Stainless Steel Handrails
Home or s/v Stella Blue Home or Projects

2002 -- The old handrails leaked in a couple of places, and were pretty worn out and dry. I could have refinished them, but I still needed to rebed them, and figured it would be easier to replace them with nice thick rails. While I like wood projects and am a big fan of teak handrails, I'm no big fan of maintaining exterior brightwork, so Stainless was an option.
So to explore possibilities, I drew up a Visio drawing and sent it out to
a few metal fabricators.
(Click on the picture to get it full size.)
Tops-In-Quality came in with
a really reasonable price -- a little more than half what
my local boatyard wanted.
The C&C Landfall 38 has a molded fiberglass headliner, that has panels to cover the deck hardware. (To get a better idea, check out the Headliner Page.) To get at the underside of the actual deck you need to drill holes through the headliner in an area that is underneath one of the panels.
Here are the old handrail bolts. Unfortunately, I'm going to use big fender
washers when I bed the new rails,
so there's a hole saw in my future.
Note the FM antenna that's stuck up there as well.
It's covered by the panel...
In some areas (below) there's solid resin attaching the headliner to the
deck. I tapped the areas out, and the resin is about 8 inches around. I'm
going to fill it flush and put
the fender washers right against the headliner.

Here's what the long pad on the ends looks like. I was very pleased that Tops In Quality welded the pads on, as I was expecting just a SS pad with a hole in the middle. However, now it's structural. With that 5/16" bolt welded on there every 12 inches these rails will be strong enough to take just about anything!
Below, the small 2 foot rails that are up ahead of the mast.

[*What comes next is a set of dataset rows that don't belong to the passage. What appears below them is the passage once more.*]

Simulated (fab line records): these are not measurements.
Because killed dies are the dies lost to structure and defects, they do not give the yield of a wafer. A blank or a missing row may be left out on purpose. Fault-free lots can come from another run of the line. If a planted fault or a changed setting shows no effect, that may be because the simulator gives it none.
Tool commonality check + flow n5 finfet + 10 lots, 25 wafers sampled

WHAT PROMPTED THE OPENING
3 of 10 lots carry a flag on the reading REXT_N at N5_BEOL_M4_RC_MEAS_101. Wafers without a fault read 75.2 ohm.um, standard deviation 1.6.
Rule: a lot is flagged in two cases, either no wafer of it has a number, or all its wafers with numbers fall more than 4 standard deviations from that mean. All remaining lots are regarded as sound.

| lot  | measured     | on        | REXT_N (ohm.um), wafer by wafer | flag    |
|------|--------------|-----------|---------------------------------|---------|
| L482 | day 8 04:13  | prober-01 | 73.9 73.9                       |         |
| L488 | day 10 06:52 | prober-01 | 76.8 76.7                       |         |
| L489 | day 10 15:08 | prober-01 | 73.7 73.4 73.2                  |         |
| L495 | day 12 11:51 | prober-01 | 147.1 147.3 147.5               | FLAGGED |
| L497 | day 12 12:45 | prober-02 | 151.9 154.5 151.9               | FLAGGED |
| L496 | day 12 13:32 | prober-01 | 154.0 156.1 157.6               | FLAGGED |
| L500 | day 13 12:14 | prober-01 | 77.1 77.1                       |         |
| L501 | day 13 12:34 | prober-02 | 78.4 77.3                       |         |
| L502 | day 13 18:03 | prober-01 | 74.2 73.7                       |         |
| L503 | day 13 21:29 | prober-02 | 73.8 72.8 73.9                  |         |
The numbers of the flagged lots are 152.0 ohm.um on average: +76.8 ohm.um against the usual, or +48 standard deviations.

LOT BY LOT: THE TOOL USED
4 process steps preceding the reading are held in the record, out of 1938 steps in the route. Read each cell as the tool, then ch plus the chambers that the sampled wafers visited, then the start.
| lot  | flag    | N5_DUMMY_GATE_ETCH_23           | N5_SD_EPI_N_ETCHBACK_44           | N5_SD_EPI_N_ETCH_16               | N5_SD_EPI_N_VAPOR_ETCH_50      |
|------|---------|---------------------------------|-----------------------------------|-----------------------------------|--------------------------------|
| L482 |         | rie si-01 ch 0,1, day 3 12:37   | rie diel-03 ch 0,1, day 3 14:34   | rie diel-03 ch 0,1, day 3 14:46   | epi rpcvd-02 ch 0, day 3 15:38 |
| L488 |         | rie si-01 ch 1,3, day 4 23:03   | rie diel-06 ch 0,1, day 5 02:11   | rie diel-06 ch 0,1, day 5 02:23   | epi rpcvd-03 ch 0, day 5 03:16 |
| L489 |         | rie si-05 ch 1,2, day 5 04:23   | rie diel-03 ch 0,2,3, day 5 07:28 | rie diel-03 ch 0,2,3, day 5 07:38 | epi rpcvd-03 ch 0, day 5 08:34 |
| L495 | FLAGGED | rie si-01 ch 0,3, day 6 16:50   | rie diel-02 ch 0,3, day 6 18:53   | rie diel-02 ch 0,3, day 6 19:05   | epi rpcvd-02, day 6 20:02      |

The main rails didn't quite have the 1/2" bow I specified -- more like 1/4". No big deal, that's what the pads around the bases are for. I figured I'd have some bolt mismatches. In addition, they aren't all welded just exactly center and lined up with the post on the rail, so we're off a bit here and there.
I figured where the new holes would need to be and how the
bolts would run through the deck, then drilled new holes. All the core was
removed with my Handy Dremel Tool.
It was all dry! (The crowd goes wild...)
I was lucky as the leaks went straight through into the boat
and not sideways into the core.


Filling the holes with epoxy was pretty easy. Just stick a little tape underneath. (I forgot to do this once, if you can believe it, and dribbled epoxy all over the cabin sole.)
I built the plugs up in layers because it was a hot day. The
lowest two layers were a runny mixture of West epoxy, milled Fiberglass Chop
from Tap Plastics, and Colloidal Silica, stirred after injection to ensure
the core edges were coated well. The top layer was super thick,
and carefully injected into the holes
to make sure that they were totally filled
even where the deck was at an angle.
That was the end of Day One, so I covered the holes with tape to keep the evening fog and dew out.
By the way, the old handrails pretty much shattered with I took them off. They were old, dry and brittle. I think if they had been stressed hard they would have broken, so I feel better about replacing them.





Inside, I made a dusty mess cutting holes in the headliner big enough for 1.5" fender washers -- except for where the headliner was already epoxied in (right.)

Masking the rails turned out to be easy. Tape the deck, put
the rails down
and trace the outlines with an Exacto knife.
Maybe that left little scratches
in the gel coat.
I can't see them....
(Those padeyes from
the Self-Tender Page
make perfect places to clip spare halyards!)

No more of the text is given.